Cricket News: New Zealand steal victory off last ball

Wednesday, 25 June 2008

LONDON (Reuters) - New Zealand stole an extraordinary one-wicket victory over England in the fourth one-day international at The Oval on Wednesday with an overthrow off the final ball.
With two runs required and one ball remaining, number 11 Mark Gillespie squeezed a full-pitched delivery from Luke Wright into the off-side. Graeme Swann's throw missed the stumps with nobody backing up and Gillespie and Kyle Mills scampered the winning runs.
New Zealand finished on 246 for nine from 50 overs after dismissing England for 245 from 49.4 overs.

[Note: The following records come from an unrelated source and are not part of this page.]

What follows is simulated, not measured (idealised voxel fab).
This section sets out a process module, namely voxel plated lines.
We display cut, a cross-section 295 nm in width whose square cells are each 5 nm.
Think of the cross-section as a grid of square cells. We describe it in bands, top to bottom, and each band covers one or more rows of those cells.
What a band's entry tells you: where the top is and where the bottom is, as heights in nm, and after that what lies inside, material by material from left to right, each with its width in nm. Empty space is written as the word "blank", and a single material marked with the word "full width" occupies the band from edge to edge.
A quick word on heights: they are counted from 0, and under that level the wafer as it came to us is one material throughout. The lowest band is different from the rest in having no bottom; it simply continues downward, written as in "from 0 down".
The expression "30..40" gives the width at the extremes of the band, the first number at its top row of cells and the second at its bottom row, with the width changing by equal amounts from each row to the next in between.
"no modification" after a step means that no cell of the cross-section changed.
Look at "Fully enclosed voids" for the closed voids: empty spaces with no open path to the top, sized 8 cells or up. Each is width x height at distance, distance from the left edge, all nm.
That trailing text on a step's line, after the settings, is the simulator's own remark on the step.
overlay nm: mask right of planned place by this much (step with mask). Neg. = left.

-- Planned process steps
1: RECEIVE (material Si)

England appeared to have the game won through a cruel piece of misfortune to New Zealand all-rounder Grant Elliott who was run out while lying on his back after a shuddering collision with bowler Ryan Sidebottom.
The New Zealand players looked on in disbelief when Elliott was given out after an England appeal and as he walked slowly to the dressing rooms scattered booing erupted around the ground.
Captain Daniel Vettori and his team mates refused to shake hands with their counterparts after the match but a potentially nasty diplomatic impasse was averted when England Paul Collingwood admitted after the match he had been wrong to appeal.
"In hindsight I might have made the wrong decision," Collingwood told Sky television. "I will have to live with it."
Vettori accepted Collingwood's apology. "There was a bit of raw emotion at the end," he said. "I apologise to Paul and his team, now we have to move on."
New Zealand, beaten 2-0 in the three-test series, now take an unbeatable 2-1 lead into the final one-day match at Lord's on Saturday. The second game was declared a no-result.
STYRIS PROFITS
Earlier, man-of-the-match Scott Styris was dropped three times from chances of varying difficulty en route to New Zealand's top score of 69 while Jacob Oram, playing for the first time in the series, batted with a fluent authority.
Styris, who now limits his energies solely to the one-day game, was dropped on nought, 27 and 28, unfurling some classic off-drives in the meantime.
But after Oram was caught for 38 and Styris run out from an excellent piece of fielding by Swann, New Zealand faltered.
Elliott steadied the innings before his unfortunate run-out and it was left to Mills for the second match in a row to lead a late rally with an unbeaten 25 from 27 balls including a mighty six off Collingwood.
England owed their modest total primarily to an enterprising sixth wicket partnership of 75 between Ravi Bopara (58) and Owais Shah (63).
New Zealand enjoyed a huge slice of good fortune when Kevin Pietersen essayed an ambitious pull shot to the second ball he faced from Mark Gillespie. He skied the ball behind the bowler where Tim Southee gratefully grasped the catch.
Shah struck Southee for a six measured at 97 metres and took another off Vettori. Bopara started nervously before playing some fluent shots through the off, reaching his second international one-day half-century from 69 balls.
He was finally out chipping a slower ball from Gillespie to Oram at mid-on, and when Shah was run out by a direct hit on the stumps at the bowler's end by Gillespie the England innings fell away.